Since we are now in the thick of the Midsummer Mozart Festival, I find myself both playing and listening to more Mozart at home; and this has set me to visit some old speculations. About 35 years ago, when I was teaching at the University of Pennsylvania, I had a British colleague whose used to talk with delight about a friend of his who had begun a piano recital with the first entry in Ludwig von Köchel's chronological catalog of the compositions of Wolfgang Amadeus Mozart. Many years later I bought myself a copy of the Henle edition of Mozart's Klavierstücke, edited by B. A. Wallner and apparently completed in the spring of 1974 (quite possibly around the time that my colleague told me his story). When I turned to the first page of music, I encountered the same anomaly that confronted me with two of the works on the first Midsummer Mozart Festival program this season, the dreaded parenthesis that follows the K number in the listing "KV 1 (1e)."
Now that it is easier to come by resources to deal with such puzzles, I decided it was finally time to address it. Naturally, I began my efforts with the digitized version of the Neue Mozart-Ausgabe, whose entry for K. 1 basically aligned with my Henle edition with only a minor discrepancy. The entry was published as a minuet with a trio but with the editor's comment that these may have been "two independent minuets." The Neue Mozart-Ausgabe bundles these options together with the listing "Menuett in C KV 1, Trio (KV6 1f)." (That superscript "6" refers to the sixth edition of the Köchel catalog, completed in 1964, while the absence of a superscript indicates the original catalog of 1862.)
Next, I decided to consult the notes from my Brilliant Classics collection of the complete works of Mozart. For this particular collection of keyboard music, the notes were by Jérôme Lejeune. Since the CD in the Brilliant collection included the four entries from KV6 that did not show up in the original catalog, I was hoping that Lejeune would offer some insights; and I was not disappointed. Here is Lejeune's account of the complete set:
These pieces probably have their origin in the Nannerl Notenbuch; Leopold Mozart had given Nannerl [Mozart's sister, with whom he played his later concerto for two pianos] a rectangular music-book in 1759 into which he had carefully written onto the title-page “Pour le clavecin. Ce livre appartient à Mademoiselle Marianne Mozart”, taking care to copy works of increasing difficulty by various fashionable composers into it. When Wolfgang later came to play these pieces at the age of 4, Leopold marked down the date on which he first saw them. Leopold also transcribed the first pieces that young Wolfgang wrote into this same book.

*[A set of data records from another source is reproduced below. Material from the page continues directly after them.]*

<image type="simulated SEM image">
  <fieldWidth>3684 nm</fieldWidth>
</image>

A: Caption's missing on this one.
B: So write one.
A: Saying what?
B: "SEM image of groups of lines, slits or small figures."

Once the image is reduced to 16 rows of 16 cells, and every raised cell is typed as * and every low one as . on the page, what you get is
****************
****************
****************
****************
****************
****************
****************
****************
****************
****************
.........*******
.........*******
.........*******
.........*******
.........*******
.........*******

The Neue Mozart-Ausgabe lists 52 entries in this notebook, followed by twelve additional entries, apparently from the "original" (ursprünglich) version of the notebook; and all six K.1 entries are among those twelve additional pieces. There is no immediate indication of which of those entries were initially in Wolfgang's hand; but Lejeune's comment about Leopold's transcription would explain why the notebook has two versions. If I want to pursue further details, I shall probably have to follow up on the footnotes to the editorial comments in the Neue Mozart-Ausgabe, which will require more attention to wading through musicological German than I can muster on a Sunday morning!